Food + Dining Main

What We Loved to Eat in 2015

BY December 30, 2015


January rolls in with high expectations: Record crowds will flock to our eateries, so it’s time to recap the best of what has been cooking over the past year.

Natural (menu) selection: Fewer restaurants are posting $40-plus entrees (thank goodness!). But the biggest news is that smaller dishes have evolved to be a force to reckon with. From Cork and Barrel in Fort Myers, where the entire menu is shareable plates, to TAG: The American Gastropub in Estero and Mereday’s Brasserie Bayfront in Naples, which have adopted a primarily small-plate approach, it’s a winning formula for affordable and delicious dining.

The late show: Before if you were out past 9 p.m., you’d be lucky if you could find a drive-thru that was still kicking. Now, kitchens are not only staying open but also developing menus that go beyond burgers and wings for discerning clients. Bar Tulia, 7th Avenue Social and Cork Soakers are soaring in this department.

Crafty cocktailing: We’re reaching new levels of sophistication when it comes to bespoke drinking. Skilled mixologists are making thoughtful pairings of spirits on menus, and they’re often willing to get creative on the fly based on your drink of choice. The Standard in Fort Myers and Bar Tulia in Naples are leading the charge in their respective cities.

Casual in anything but cuisine: We have officially said bye to the days where you need a jacket to have access to the best tables in town. In fact, spots where there’s not a white tablecloth to be found are serving some of the most intriguing and inspired dishes. (See our January issue out now for more.)

Fast but not typical fast food: Gourmet food trucks are canvassing the area, hitting big breweries and office complexes alike. The Butcher’s Son, the brainchild of the family behind Johnsonville sausage, got its permit at the beginning of December, and the popular Organically Twisted announced around the same time it will be opening a cafe in the new year. Two fast-casual joints, one in Naples (Felipe’s Taqueria) and one in Bonita Springs (Ahana’s Bombay Grille), are taking a Chipotle-style mix-and-match approach to counter service but with better-quality products and, for Ahana’s, a home-spun, personal approach.

Caped crusades: Lee County, we salute you. Cape Coral? You deserve our utmost respect. The profusion of niche eateries offering incredible food at lower prices has not gone unnoticed. An area that had often been seen as no man’s land by non-residents has come into its own and taken on an underground (admittedly a bit gritty) and exciting vibe that oozes creative culinary energy. This past year alone saw the reveal of these unique spots, all with their own merits: Time to Eat, Seven Oaks, The Office, Melograno and Water City Grill.

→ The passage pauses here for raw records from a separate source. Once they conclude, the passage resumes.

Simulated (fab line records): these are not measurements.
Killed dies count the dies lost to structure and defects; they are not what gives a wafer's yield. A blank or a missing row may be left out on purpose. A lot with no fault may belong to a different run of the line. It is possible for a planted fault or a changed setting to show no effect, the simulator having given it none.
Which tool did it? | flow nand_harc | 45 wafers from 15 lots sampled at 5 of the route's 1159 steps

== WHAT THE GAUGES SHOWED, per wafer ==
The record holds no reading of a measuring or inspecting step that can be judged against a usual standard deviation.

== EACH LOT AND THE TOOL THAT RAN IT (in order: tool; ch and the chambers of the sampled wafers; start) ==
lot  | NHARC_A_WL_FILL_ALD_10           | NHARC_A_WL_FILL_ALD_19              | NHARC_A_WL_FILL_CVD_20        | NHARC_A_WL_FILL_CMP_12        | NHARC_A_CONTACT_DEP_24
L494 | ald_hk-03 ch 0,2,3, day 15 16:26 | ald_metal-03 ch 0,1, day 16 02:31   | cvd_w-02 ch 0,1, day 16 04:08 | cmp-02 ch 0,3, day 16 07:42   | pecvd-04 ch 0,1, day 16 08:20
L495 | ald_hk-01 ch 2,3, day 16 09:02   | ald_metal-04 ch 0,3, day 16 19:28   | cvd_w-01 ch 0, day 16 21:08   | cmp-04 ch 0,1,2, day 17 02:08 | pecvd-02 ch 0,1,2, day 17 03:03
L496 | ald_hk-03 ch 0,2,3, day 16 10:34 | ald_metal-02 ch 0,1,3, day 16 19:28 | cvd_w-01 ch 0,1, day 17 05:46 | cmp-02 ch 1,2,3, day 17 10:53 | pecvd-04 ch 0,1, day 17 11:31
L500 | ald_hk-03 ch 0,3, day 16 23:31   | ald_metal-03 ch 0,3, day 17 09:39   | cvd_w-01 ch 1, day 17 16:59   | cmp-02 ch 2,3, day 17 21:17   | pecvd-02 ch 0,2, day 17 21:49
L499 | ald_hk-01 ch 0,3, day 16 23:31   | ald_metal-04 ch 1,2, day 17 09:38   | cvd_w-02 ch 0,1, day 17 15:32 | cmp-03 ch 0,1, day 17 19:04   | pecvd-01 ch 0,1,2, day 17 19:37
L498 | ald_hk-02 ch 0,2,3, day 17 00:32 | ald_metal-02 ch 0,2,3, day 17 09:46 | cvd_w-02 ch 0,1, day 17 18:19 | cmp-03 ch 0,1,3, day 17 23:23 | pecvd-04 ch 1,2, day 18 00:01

Restrictions? No problem: No matter what diet you’re following, sticking to your plan without sacrifice has never been easier. Veranda E (one of our picks in the December 2015 feature story “Decisions, Decisions”) now has gluten-free, paleo and Whole 30 options. Patric’s, a cozy retro diner, has an unexpectedly great midday paleo menu. Eateries are also earning Blue Zones credits; caterers and home delivery services like Fresh Fit Foods, Sage Catering and Here’s How Catering have jumped on board, too; and Waterside Shops announced a True Food Kitchen is being built. Healthy and savory are not divergent goals.


Since no analysis is complete without constructive criticism (restaurateurs, listen up!), here’s what’s on our wish list for 2016.

DON’T hold the bread. It’s true we’re all guilty of wasting food—and now more than ever we don’t want Greenhouse-emitters crowding landfills (thank you, Paris accords, for refocusing our attention). But as devout diners-out, we’re on the fence about the recent trend of not having anything to start the meal. It doesn’t need to be brought automatically, but something—anything (be it nuts, crudités, olives, what have you)—that can be furnished on request would be a huge relief for when we rush into a restaurant famished.

No reservations, potentially big problem. More and more places are shunning traditional booking systems in favor of a first-come-first-serve model. While we know for smaller restaurants it makes sense because no-shows can be crippling, most diners count on being able to arrive somewhere knowing they’ll be seated promptly. The non-system system can work more effectively at spots with large bars or communal tables (or a youthful crowd that doesn’t rely on reservations). But might we suggest an alternative? Take reservations in season (let summer be fair game), and have a clearly defined 10-minute “no show, no table” policy—or do credit card guarantees with a $50 cancelation policy.